How Big Is a Terabyte of Data?
By JINAG Buxing
It seems that one mile distance isn’t long, and that a cubic mile isn’t that big if compared with the size of the earth. You may be surprised if I tell you the entire world’s population could all fit in a cubic mile of space. Hendrik Willem van Loon, a Dutch-American writer, once wrote the similar thing in one of his books.
Teradata is a famous provider of database warehousing products. The brand name was designed to be impressive in handling massive amounts of data. That was 20 years back. Today users, as well as vendors, are talking about data in terabyte. It is common to have a scale of dozens of or nearly one hundred terabytes of data, even a petabyte of data – so common that one terabyte becomes unremarkable and that several or dozens of more terabytes seem not intimidating at all.
Actually a terabyte, as well as a cubic mile, is an enormous size. Though it’s difficult to feel it, we can understand it from two points of view.

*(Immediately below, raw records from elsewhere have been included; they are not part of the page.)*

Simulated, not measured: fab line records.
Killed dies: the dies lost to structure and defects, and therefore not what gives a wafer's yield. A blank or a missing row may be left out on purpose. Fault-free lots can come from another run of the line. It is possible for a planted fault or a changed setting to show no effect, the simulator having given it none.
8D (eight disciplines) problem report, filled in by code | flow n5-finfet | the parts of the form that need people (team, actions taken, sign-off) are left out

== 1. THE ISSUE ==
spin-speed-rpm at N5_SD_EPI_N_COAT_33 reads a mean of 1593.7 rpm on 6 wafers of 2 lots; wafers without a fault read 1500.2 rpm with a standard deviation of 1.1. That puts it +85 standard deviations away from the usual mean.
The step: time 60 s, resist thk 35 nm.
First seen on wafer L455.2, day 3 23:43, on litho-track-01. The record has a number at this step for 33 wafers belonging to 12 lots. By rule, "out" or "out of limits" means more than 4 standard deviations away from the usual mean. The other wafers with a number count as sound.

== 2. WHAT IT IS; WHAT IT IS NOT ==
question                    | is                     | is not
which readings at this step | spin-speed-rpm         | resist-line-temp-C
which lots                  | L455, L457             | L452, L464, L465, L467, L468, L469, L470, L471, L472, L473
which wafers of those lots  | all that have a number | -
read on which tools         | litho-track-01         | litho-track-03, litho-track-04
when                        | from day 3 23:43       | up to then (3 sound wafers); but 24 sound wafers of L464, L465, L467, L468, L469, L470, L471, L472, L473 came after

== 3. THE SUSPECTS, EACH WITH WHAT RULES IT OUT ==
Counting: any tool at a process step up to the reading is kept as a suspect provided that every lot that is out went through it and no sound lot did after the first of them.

First, let’s look at it spatially.
Most data analysis and computations are performed on structured data, among which the ever-increasing transaction data takes up the largest space. The size of each piece of transaction data isn’t big, from dozens of bytes to about one hundred bytes. For instance, the banking transaction information includes account, date and amount; and a telecom’s call records consist of phone number, time and duration. Suppose each record occupies 100 bytes, or 0.1 KB, a terabyte of space can accommodate 10G rows, or ten billion records.
What does this mean? There are a little more than 30 million seconds in a year, and to accumulate 1 TB of data in a year requires generating over 300 records per second around the clock.
It isn’t a ridiculously gigantic scale. In a large country like the U.S., businesses of national telecom operators, national banks, and internet giants are easily able to reach that scale. For a city wide or even some state wide institutions, however, it is difficult to get 1 TB of data. There is a slim possibility the tax information collected by local tax bureaus, the purchase data of a local chain store, or the transaction data of a city commercial bank can increase by 300 per second. Besides, data of many organizations is generated only on days or weekdays. To have dozens of, even one hundred terabytes of data, volume of business should be one or two orders of magnitude bigger.
A TB data may be too abstract for us to make sense of it. But by translating it to the volume of business, we can have a clear idea. There’s a close connection between the data amount and the technologies a big data analytics and computing product adopts, so it’s crucial for an organization to make a shrewd assessment of its data amount in order to build a big data platform well.
One terabyte of space becomes small if it is jammed with unstructured data like audio and video data, or if it is used to back up the original data. But generally we only perform storage management tasks or searching on those kinds of data. As there is no need to perform direct analysis and computation, a big data platform is thus unnecessary. A network file system is sufficient for performing those operations, which reduces cost a lot.
Now let’s look at it based on time.
How long is the processing of one TB of data? Some vendors claim that their products can process it within a few seconds. That’s what users expect. But is it possible?
The speed of retrieving data from HDD under an operating system is about 150MB per second (the technical parameters the hard disk manufacturer provides cannot fully achievable). The data retrieval is faster with an SSD, with a doubled speed of 300MB per second. It takes over 3000 seconds, which is nearly an hour, to retrieve one TB of data, without performing any other operations. How can one TB of data be processed in seconds? It is simply done by adding more hard disks. With 1000 hard disks, one TB of data can be retrieved within about 3 seconds.
That is an ideal estimate. In reality, most of the time data isn’t stored in neat order (Performance becomes terrible when discontinuous data is retrieved from a hard disk); for a cluster (Obviously 1000 hard disks cannot be installed in one machine), there’s the network latency, and some computations may need a rewriting operation (grouping with large result sets and sorting operation); data access within a few seconds is often accompanied by concurrent requests. Considering all these factors, it is not surprising that data retrieval will become several times slower.
Now we realize that a terabyte of data means several hours’ data retrieval, or 1000 hard disks. You can imagine what dozens of, or a hundred terabytes of data, will bring.
You may think that since the hard disk is too slow, we can use the memory instead.
Indeed, the memory is much faster than hard disk and is suitable for performing parallel processing. But a machine with a large memory is also expensive (the cost doesn’t increase linearly). To make matters worse, usually the memory usage ratio is low. For the commonly used Java-based computing platforms, JVM’s memory usage ratio is only about 20% if no data compression technique is employed. This means a 5TB memory is required to load 1 TB of data from the hard disk. That will be too expensive as a lot of machines are needed.
With some knowledge about 1 TB of data, we can have a quick and pretty good idea about the type of transaction, the number of nodes, and the deployment cost any time when we encounter multi-terabyte data. Then we won’t be misled when planning a computing platform or choosing a product. Even today, Teradata still carries a lively meaning.